Wonderful World End with a Little Anime Touch
Many years ago at the Toronto film festival (2000 or 2001 in the time warp), I was captivated by the Japanese film Blue, about an introverted school girl who has a lesbian relationship with a classmate. I think the same year (or the year before), I was equally captivated with All About Lily Chou Chou and its focus on how cyber culture can be a unifying and destructive force. Combine the two, mix in anime magic realism, remove real violence, and you get Wonderful World End (dir Daigo Matsui). Though it lacks the emotional depth of Blue and the cold violence of Lily Chou Chou, it is a cheering, uplifting film.

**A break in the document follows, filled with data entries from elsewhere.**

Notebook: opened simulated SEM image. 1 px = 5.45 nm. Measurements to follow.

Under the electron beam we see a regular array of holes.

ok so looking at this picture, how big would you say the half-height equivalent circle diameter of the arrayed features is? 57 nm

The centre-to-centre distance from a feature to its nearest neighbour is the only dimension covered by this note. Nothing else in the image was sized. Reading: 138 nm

Shiori (Ai Hashimoto) lives with her boyfriend (Yu Inaba) in a one-room Tokyo apartment and works hard at her career as a “model” with her agent (Go Riju). Shiori constantly tweetcasts, blogs, and promotes herself to her adoring fans with an eye on the counter and the comments. Ayumi (Jun Aonami), a 13 year old fan, arrives at one of Shiori’s events, and eventually displaces Shiori in the apartment. Ayumi’s attempts to emulate Shiori captivate the semi-professional web personality who takes the girl under her wing.Though things seem like they’re going to go All About Eve, the two have an obsessive, ambiguous text relationship that is something between a mentor/mentee, lovers, siblings, and a best friends.
On her webcasts, Shiori is a persona: a cute, child-like girl, dressing in gothic lolita clothes and giving make up tips. She signs off with peace signs and smiles. However, when the camera is off, she’s hustling for her career and her dream to appear in drama. Her only release seems to cute punk rock music.
The film explores a situation where a 17-year-old resists the media industry’s push into adulthood. Shiori tries on adulthood the same way she tries on her costumes, but always falls back to her “just joking” when she’s said something that is too far from her familiar shore. She toys with adulthood, joking with her boyfriend that he’s impregnated her. Her agent doesn’t find her the drama jobs she wants and the gothic lolita thing isn’t doing enough, so he pushes her to late-night talk shows, things intended for an adult audience.
Ayumi’s arrival forces Shiori to confront some of the uncomfortable truths about her life. Her relationship is shallow. Her career isn’t going where she wants it to. With Ayumi, Shiori can be who she really is: a kid.
The film is very likable, but has some incoherency and/or randomness. Some of it I loved. Some of it drove me nuts. Where does Shiori stay when she leaves the apartment? Doesn’t anyone stop her from webcasting in class? The filmmaker responds with scenes of magic realism that are reminiscent of anime and avoids any definitive stamp on the relationship between Ayumi and Shiori. In blurring these matters, the film stays lighter (and shallower) than Blue and All About Lily Chou Chou.